Lufthansa has confirmed its full-year objectives, even as its third-quarter profit fell. The German airline group is expected to benefit from solid passenger demand as it swoops in on struggling rivals.
Between July and September — the key summer holiday period for European carriers — Lufthansa's net profit had fallen by 17 percent year-on-year to 1.18 billion euros ($1.4 billion), the German flagship carrier announced Wednesday.
The decline was largely due to an accounting effect, the airline said in a statement, after bottom-line profit had been boosted by the elimination of provisions following a pay and pensions deal with staff. Underlying or operating profit increased by 32 percent to 1.52 billion euros, on the back of an 11-percent increase in revenues to 9.81 billion euros.
Lufthansa CEO Carsten Spohr said the result "gives us the investment and growth capabilities we need to play an active part in the consolidation of the European airline market, and to continue to invest in the future of our company."
The German airline group is currently on a course of rapid expansion after snapping up 80 aircraft belonging to bankrupt former competitor Air Berlin.

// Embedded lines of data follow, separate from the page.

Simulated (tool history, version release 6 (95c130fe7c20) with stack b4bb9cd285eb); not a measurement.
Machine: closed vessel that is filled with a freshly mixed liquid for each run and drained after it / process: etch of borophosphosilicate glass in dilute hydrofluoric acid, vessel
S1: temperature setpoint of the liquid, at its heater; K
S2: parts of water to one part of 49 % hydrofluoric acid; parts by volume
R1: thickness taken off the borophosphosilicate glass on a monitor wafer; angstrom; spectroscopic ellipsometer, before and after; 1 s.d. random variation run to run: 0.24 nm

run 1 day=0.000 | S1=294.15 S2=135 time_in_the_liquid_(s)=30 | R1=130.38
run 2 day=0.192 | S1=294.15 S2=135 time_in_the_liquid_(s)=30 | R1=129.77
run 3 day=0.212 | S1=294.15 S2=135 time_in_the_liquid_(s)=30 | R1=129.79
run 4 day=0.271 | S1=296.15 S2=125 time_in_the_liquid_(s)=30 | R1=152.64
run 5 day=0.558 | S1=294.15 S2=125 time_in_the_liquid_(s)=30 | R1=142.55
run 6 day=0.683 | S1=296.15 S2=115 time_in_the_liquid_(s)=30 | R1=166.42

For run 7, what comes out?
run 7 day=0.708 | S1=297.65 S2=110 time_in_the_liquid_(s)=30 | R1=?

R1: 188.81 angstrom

The purchase was part of a 1.5-billion-euro investment in Eurowings, said Chief Financial Officer Ulrik Svensson, which aimed to create 3,000 new jobs at Lufthansa's low-cost division. The deal would however not be completed before January next year. Germany's main carrier has also made an offer recently to take over some European routes belonging to Italy's Alitalia.
Therefore, Lufthansa is optimistic about its future, confirming on Wednesday its forecast for an increase in operating profit from the 1.75 billion euros reported in 2016. It expects unit revenue to rise slightly in the fourth quarter after a 4.5 percent increase in the third quarter. It previously predicted a drop in unit revenue for the second half.